To minimize negative impacts or avoid economic, social and environmental losses, it is necessary to plan activities and constructions based on the probabilistic forecast of the occurrence of maximum precipitation in a given location [9]. For the forecasting process the fit of mathematical statistical models to the data, which can study the phenomena with different approaches, as well as the occurrence of extreme values, temporal distribution, spatial distribution, the intensity of the phenomenon, among others [10,11,12].

Statistical approaches based on the analysis of extreme values have shown promising results in the forecasting of these events in several areas of science [13,14,15,16]. One of the models extensively employed, for this purpose, in various scientific fields such as insurance, finance, meteorology, and the environment is the Generalized Pareto Distribution [17, 18].

Given the use of probabilistic models, assessing their goodness of fit is an equally important task. In the analysis of extreme events, this stage is practically not taken into account, even when it is a very consolidated methodology. Goodness of fit tests such as Kolmogorov-smirnov, chi-squared, and likelihood ratio are widely used [17, 19, 20]. However, as recommended by [21], the fit of the distributions using estimates of the parameters of the fitted distributions can lead to the occurrence of type II error, and, to circumvent this fact, proposes a simulation study. In general, these simulation studies are based on Monte Carlo procedures [22, 23].

Hence, the present work aims to fit the Generalized Pareto Distribution to the maximum monthly rainfall in the city of Uruguaiana, Rio Grande do Sul state, Brazil, as well as to calculate the probability of some extreme events occurring, calculate return levels of extreme rainfall events and its confidence intervals in periods of 2, 5, 10, 30, 50 and 100 years.

2 Methodology

The data set was obtained from the meteorological database for teaching and research (BDMEP), from January 1961 to April 2019, made available by the National Institute of Meteorology (INMET) and registered at the Uruguaiana—Rio Grande do Sul state weather station. The data are grouped in monthly periods and in each month the threshold method is used. Consequently, the highest values of rainfall above a sufficiently high threshold have been estimated according to the POT (peaks over threshold) methodology. As a result, they are analyzed by Generalized Pareto Distribution.

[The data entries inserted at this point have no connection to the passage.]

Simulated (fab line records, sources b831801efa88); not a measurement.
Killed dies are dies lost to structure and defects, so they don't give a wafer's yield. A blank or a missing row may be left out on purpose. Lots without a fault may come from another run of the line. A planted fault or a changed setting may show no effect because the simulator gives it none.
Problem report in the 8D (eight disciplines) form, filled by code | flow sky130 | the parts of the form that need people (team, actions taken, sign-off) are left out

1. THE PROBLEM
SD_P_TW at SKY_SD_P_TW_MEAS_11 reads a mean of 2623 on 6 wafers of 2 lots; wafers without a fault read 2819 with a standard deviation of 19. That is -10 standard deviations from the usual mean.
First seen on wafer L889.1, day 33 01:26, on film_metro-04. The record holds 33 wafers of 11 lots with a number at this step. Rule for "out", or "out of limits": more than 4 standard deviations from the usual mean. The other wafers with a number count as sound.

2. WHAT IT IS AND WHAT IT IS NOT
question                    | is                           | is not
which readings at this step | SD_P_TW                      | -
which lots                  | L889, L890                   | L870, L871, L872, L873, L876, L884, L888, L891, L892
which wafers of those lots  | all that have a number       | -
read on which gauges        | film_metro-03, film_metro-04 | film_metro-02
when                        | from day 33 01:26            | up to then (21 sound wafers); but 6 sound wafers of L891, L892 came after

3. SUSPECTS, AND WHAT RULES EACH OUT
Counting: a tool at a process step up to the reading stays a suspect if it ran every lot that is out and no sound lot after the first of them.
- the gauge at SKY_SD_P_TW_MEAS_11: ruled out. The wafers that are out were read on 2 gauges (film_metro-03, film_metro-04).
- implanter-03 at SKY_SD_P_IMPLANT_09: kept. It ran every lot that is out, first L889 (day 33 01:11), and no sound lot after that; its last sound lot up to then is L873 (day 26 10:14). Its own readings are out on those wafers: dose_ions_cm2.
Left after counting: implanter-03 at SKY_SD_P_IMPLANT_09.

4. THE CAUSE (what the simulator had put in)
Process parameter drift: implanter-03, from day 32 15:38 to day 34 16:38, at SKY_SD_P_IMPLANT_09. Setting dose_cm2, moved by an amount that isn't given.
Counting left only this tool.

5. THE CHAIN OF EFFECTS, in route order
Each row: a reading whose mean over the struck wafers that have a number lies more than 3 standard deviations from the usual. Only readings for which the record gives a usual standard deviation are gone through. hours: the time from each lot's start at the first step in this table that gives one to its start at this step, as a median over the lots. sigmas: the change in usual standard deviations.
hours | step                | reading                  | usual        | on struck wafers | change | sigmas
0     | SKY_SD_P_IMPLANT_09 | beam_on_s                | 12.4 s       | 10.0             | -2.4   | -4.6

According to Coles [24], as well as Generalized Extreme Values (Henceforth GEV) distribution is the limit distribution of the block maxima, and the GPD appears as the parametric form for limit distribution for threshold excesses, whose probability density function is given by

$$\begin{aligned} f\left( {x\left| {\xi ,\sigma ,u} \right. } \right) = \left\{ \begin{array}{l} \frac{1}{\sigma }\left[ {1 + \xi \left( {\frac{{x - u}}{\sigma }} \right) } \right] ^{ - \left( {1 + \frac{1}{\xi }} \right) } ,\,x \ge 0\,{\mathrm{{if}}}\,\xi \ne 0 \\ \frac{1}{\sigma }\exp \left( { - \frac{{x - u}}{\sigma }} \right) ,\,0 \le x \le \frac{1}{{\left| \xi \right| }}\,{\mathrm{{if}}}\,\xi \rightarrow 0 \\ \end{array} \right. \end{aligned}$$
(1)

The distribution function is given by

$$\begin{aligned} F\left( {x\left| {\xi ,\sigma ,u} \right. } \right) = \left\{ \begin{array}{l} 1 - \left[ {1 + \xi \left( {\frac{{x - u}}{\sigma }} \right) } \right] ^{ - \frac{1}{\xi }} ,\,\,\xi \ne 0 \\ 1 - \exp \left( { - \frac{{x - u}}{\sigma }} \right) ,\,\xi \rightarrow 0 \\ \end{array} \right. \end{aligned}$$
(2)

where u is the threshold, \(\sigma \) is the scale parameter and \(\xi \) the shape parameter. In priori, the threshold should be known and it is described in Sect. 2.1. The parameters \(\sigma \) and \(\xi \) must be estimated from the data and it is described in Sect. 2.2. Through the GPD distribution, three classes of standard distributions can be obtained: Type I: Exponential (\(\mathop {\lim }\limits _{\xi \rightarrow 0} F\left( {x\left| {\xi ,\sigma ,u} \right. } \right) \)), Type II: Pareto (\(\xi >0\)) and Type III: Beta or ordinary Pareto (\(\xi <0\)).

2.1 Threshold selection

To choose the appropriate threshold value, an exploratory graphical tool was used based on the linearity of the mean excesses function. This plot consists of the mean excesses above several thresholds with the threshold itself (Fig. 1). This plot is also known as mean residual life plot [25].

Fig. 1
figure 1

Mean residual life plot for choosing a threshold

Fig. 2
figure 2

Threshold choice plot for scale and shape estimated parameters

On the other hand, the mean residual life plot can be difficult to interpret as a threshold selection method. A complementary technique is employed, and it is based on fitting the GPD at a variety of thresholds, and on looking at the stability of the parameter estimates [24]. This plot is known as threshold choice plot (Fig. 2).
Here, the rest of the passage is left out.